In a recent CATO paper entitled “Currency Manipulation and the Trans-Pacific Partnership: What Art Laffer, Fred Bergsten, and Other Hawks Get Wrong”, Daniel J. Ikenson writes about applying countervailing duties to currency manipulation:
Even though any benefits conferred by suppressing a currency’s value are available broadly to producers in the “offending” country, which is an attribute that disqualifies the “offense” as a countervailable subsidy under U.S. law and according to the WTO Agreement on Subsidies and Countervailing Measures, there is support for this approach in Congress.
This is the nth time that this "specificity" argument appears periodically in various articles. The fact is that it is simply wrong. Since currency manipulation is most likely to be considered as a de facto export susidy under Article 3/SCM, then one has to note that Article 2.3 of the SCM Agreement would then take effect. It stipulates that "Any subsidy falling under the provisions of Article 3 shall be deemed to be specific.

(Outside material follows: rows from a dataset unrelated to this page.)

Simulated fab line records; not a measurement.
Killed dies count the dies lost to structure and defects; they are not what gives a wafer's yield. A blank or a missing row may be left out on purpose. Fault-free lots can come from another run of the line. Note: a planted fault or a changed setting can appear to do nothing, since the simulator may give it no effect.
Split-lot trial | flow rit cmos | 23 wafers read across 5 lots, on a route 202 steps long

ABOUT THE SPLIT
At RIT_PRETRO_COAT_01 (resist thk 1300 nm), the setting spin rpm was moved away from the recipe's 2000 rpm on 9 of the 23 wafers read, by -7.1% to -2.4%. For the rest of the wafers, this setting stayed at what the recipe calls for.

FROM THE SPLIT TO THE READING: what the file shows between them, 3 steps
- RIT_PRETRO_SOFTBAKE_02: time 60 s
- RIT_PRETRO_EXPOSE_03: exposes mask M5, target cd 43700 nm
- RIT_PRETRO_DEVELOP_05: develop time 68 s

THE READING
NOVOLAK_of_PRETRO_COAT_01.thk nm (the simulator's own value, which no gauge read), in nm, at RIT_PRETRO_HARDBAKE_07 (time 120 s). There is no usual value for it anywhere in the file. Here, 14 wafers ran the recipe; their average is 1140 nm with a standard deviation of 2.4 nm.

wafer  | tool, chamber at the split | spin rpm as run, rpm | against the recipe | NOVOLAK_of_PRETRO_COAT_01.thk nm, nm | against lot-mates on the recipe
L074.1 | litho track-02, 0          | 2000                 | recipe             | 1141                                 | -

This logic appears clearly for example in the Korea Vessels case where the Panel concluded AFTER finding that the measures at issue were export subsidies:
Since export contingent subsidies fall under the provisions of Article 3 (paragraph 1(a)), they are “specific”. Pursuant to Article 2.3, therefore, we conclude that those PSLs that we have found to be export subsidies are “specific”.